Panic in Rice futures!
Rice traders hit by panic as prices surge
By Javier Blas in London, Raphael Minder in Hong Kong and LeCerveau in Snohomish County.
Rice prices hit the $1,000-a-tonne level for the first time on Thursday as panicking importers scrambled to secure supplies, exacerbating the tightness already provoked by export restrictions in Vietnam, India, Egypt, China and Cambodia.

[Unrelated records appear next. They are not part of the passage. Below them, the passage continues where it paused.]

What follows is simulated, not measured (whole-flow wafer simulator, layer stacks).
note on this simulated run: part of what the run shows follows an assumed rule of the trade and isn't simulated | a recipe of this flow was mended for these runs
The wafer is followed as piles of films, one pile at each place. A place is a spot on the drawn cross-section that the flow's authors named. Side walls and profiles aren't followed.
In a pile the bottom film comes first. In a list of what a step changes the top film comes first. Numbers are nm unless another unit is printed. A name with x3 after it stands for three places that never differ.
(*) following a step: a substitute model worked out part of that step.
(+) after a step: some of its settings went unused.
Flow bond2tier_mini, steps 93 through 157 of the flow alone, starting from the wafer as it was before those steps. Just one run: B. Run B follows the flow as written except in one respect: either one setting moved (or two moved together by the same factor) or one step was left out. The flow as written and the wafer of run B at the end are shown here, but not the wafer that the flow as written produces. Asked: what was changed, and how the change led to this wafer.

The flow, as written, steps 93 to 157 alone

The jump came as the Philippines, the largest rice importer, failed for the fourth time to secure as much rice as it wanted.*
In the background causing even more concern this growing season is major flooding going on in the State of Arkansas which along with California produces most of the US Rice crop. Since the U.S. is the 4th leading exporter providing about 20% of world rice exports, news of the delay of rice planting in Arkansas and Mississippi and a reduction in the estimate of the 2008 US rice crop has traders running for cover and rough rice futures up about 37% from February on the Chicago Board of Trade. Part of that increase could be seasonal.
National leaders who rely on cheap rice food prices to keep political peace in the 3rd world are in for trouble going into fall 2008 with shortages and high prices causing major disruptions. On top of that Europe and the US may not be able to afford to provide UN welfare rice OR WHEAT this year with record high prices for these commodities and their own internal demand. THERE MAY NOT BE ENOUGH RICE TO GO AROUND, PERIOD! (China is already buying all the wheat it can find with US dollars).